Round seven is against a sz6 aimer, another bane to all scum. JD was celebrating way too early! The aimed blow came out in asm/s and a dagger and ripped up JD in six bloody minutes. The aimer's actions were like this: 10/32/2. (crits, swings, extra value blows) JD parried 13, amazingly dodged 9, but took too much damage otherwise and lost. Sadly, he did not get any skills in his first ever skill train either.

JD's eighth and final fight was a sz7 striker who obviously knew how to fight a TP like JD. The opponent was in ale/l ba/-. The opponent banged away for 4 minutes and finished JD with a devastating blow. JD parried 21, 2 of which were crit parries, one each with LG and WH. But he was hit 8 times, of which 3 were crits and 4 were EHB's. JD did learn a defensive skill. He also must have bled a lot!

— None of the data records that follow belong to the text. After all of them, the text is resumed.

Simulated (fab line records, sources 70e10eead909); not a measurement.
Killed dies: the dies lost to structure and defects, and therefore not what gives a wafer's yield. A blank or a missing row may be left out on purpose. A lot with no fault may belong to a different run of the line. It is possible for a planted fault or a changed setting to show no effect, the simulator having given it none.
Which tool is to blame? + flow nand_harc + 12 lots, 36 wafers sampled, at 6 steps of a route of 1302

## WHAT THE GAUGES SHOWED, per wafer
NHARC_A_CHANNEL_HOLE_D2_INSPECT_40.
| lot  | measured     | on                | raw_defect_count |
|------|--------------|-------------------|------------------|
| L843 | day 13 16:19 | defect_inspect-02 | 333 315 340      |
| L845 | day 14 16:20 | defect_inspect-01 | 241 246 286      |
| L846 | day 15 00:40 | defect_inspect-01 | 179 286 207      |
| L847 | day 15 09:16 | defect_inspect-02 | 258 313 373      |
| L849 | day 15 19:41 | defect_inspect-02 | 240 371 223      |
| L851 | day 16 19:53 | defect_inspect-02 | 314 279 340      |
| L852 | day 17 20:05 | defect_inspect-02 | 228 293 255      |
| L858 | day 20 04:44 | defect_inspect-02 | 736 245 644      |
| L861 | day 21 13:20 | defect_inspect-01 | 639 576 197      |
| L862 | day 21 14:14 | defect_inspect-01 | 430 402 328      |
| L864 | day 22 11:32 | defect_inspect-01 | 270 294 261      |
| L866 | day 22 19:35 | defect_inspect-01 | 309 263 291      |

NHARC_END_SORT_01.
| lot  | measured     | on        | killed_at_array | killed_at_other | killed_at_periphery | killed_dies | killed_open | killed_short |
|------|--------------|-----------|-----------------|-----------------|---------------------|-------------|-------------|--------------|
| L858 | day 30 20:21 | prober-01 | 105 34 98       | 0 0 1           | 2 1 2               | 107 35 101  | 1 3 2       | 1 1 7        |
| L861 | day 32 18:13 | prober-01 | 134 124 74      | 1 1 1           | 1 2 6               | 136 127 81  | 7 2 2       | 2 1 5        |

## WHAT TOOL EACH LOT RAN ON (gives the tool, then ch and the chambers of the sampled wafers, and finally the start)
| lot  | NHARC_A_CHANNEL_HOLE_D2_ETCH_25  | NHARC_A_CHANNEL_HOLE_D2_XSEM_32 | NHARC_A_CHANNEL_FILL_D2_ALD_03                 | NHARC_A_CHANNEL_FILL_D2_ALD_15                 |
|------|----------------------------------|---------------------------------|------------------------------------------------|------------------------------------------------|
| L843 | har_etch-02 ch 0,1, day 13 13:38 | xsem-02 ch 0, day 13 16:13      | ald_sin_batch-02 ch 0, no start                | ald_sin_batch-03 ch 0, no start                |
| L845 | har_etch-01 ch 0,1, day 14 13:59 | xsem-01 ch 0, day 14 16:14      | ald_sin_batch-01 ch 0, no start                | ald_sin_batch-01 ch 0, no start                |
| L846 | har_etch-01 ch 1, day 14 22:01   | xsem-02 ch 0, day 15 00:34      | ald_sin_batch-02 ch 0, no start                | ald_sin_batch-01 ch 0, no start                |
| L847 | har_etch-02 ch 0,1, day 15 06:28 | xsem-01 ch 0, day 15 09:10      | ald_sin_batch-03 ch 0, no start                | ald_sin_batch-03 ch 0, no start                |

Such is JD's Mail-In tournament saga. He was a solid 5-3. He earned 4 stat increases, which added 12 skills and he learned one additional skill. He now is a meaner (Can John Dillinger be any meaner?) 19-19-13-5-21-3-11 TP.

-- Written by: John Wooden, Famous Hoosier Manager (Consortium affiliated)

Amended by: Joe Jalopy, C Car Manager (Consortium affiliated)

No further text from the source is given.